By Bill Taylor It seem to me
March 11, 2014
It seems to me that the recent collapse/bankruptcy of a virtual currency/bitcoin exchange kinda makes a body ponder on the evolution of the way we deal with the exchange of goods and services - from barter to bitcoin. (If you aren’t’t exactly up to speed on what “bitcoins” are, don’t worry. I’ll give a layman’s explanation later on.)
“Barter”, probably the oldest and certainly the simplest system of how goods or services are exchanged, usually involves two parties who agree to a swap. I recently engaged in a barter arrangement with a guy who wanted some building material I had but didn’t need. In exchange he agreed to do some repair work on our home. No money involved, just an exchange of goods and services.
Bartering, however, has some major drawbacks such as requiring what is known as “a double coincidence of wants” that is, each participant wants what the other has. This and other disadvantages brought rise to the concept of “money” which provides a measure of value of all goods and services.

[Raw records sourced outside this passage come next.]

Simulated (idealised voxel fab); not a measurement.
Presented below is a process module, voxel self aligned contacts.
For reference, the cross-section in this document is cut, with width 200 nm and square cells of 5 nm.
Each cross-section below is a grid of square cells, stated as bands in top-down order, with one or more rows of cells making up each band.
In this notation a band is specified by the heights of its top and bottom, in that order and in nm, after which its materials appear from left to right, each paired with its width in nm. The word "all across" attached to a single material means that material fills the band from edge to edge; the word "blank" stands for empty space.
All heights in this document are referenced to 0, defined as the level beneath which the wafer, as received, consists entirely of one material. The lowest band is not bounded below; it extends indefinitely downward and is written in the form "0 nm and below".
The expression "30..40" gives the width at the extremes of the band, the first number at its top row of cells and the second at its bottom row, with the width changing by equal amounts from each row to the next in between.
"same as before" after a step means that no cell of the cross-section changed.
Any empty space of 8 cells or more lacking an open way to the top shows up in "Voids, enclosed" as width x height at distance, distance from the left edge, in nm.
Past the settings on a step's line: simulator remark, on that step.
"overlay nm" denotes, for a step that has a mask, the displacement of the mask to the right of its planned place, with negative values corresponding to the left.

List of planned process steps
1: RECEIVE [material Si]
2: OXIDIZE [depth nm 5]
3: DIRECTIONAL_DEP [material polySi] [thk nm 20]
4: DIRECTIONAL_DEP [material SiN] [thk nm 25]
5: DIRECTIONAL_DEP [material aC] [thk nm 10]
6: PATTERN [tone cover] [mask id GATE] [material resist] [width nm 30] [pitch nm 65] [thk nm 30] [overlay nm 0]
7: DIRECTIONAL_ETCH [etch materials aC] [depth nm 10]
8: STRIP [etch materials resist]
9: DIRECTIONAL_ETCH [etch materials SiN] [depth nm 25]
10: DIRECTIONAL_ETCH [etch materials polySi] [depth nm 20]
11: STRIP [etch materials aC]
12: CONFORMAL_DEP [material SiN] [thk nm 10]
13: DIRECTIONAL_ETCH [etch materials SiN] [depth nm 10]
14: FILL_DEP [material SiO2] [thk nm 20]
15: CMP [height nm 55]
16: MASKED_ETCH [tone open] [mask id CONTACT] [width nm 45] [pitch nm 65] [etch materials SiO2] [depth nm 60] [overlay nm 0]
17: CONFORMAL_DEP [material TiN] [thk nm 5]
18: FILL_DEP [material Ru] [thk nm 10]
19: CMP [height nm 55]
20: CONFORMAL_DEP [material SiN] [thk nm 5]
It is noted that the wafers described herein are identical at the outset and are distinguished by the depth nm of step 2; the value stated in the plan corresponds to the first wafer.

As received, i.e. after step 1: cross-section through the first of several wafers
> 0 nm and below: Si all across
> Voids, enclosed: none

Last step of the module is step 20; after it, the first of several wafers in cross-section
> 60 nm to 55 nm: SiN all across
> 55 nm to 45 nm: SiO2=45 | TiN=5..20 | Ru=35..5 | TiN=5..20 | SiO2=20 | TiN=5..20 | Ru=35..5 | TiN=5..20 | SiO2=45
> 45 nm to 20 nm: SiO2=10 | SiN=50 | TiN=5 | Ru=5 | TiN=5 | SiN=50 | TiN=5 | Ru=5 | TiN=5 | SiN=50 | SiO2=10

Originally, money usually consisted of gold, silver, or perhaps copper coins with an intrinsic value of their own. People could sell their services or goods for money which could be spent however they wished without going through the one-on-one bartering process. And so folks began carrying (or hoarding) coins - which was not always convenient and led to “paper” money or currency.
While “paper money” has no value of its own, it was originally “backed” by gold or silver, that is, a $10 bill “backed” by gold could be exchanged for $10 in gold. In the 1930s our country went off the “gold standard” and our currency became “silver certificates” which theoretically could be exchanged for silver.
Next, the silver certificates were withdrawn and replaced with Federal Reserve notes which are “backed” only by our central bank which claims the pieces of paper it prints are worth the amount shown. It all comes down to a matter of trust. Along with currency other pieces of paper, known as”checks” came into use.
Unlike currency which is produced by the government, checks can be written by individuals or businesses, but, like currency, have no intrinsic value of their own and so their value is also a matter of trust - but at least there is a piece of paper in hand. And that leads us to the era of paperless, electronic processing.
Today a large percentage of the exchange of goods and services are handled using electronic, computerized means. For example, my Social Security “check” is deposited electronically in my bank account from which “automatic” electronic payments are deducted for such services as utilities, insurance, and so on. I can also use a debit or credit card to “pay” for goods and services with the amount being deducted electronically from my bank account with no physical exchange of money.
A far cry from the barter system, right? OK, on to the “bitcoin”. A bitcoin is a “virtual” currency, that is, it exists only online. It isn’t’t backed by governments or central banks and is so “crypto” or secretive that nobody knows who developed it. There is no “mint” because bitcoins are created by using computer algorithms to solve complex mathematical problems - a process known as “mining”and just who does this “mining” is secret.
Transactions are carried out through bitcoin “exchanges” which are connected by a network of computers. Since they appeared a few years ago bitcoins have risen in value from about $10 to over $1,000 each and are accepted by a number of businesses. Bitcoins, however, are not regulated by any governmental agency and their value fluctuates widely. After the recent collapse/bankruptcy of a major bitcoin exchange the value dropped from a recent high of $1,150 to $664.
The bitcoins deposited in this exchange apparently simply disappeared - the 1s and 0s making them up vanished into the never-never land of computer oblivion. Supporters of the bitcoin like the fact that its users can remain anonymous (transactions are made, but identities are kept secret); the system is reportedly difficult to hack; and it cuts out middlemen like banks. There is also reportedly no record, no trail, of transactions once they are completed. Money laundering?
Well, we’ve come a long way from barter to bitcoin and I suppose that’s “progress,” but I have to wonder. I still like the idea of having something I can see and touch - like money - even if it’s old fashioned. At least that’s how it seems to me.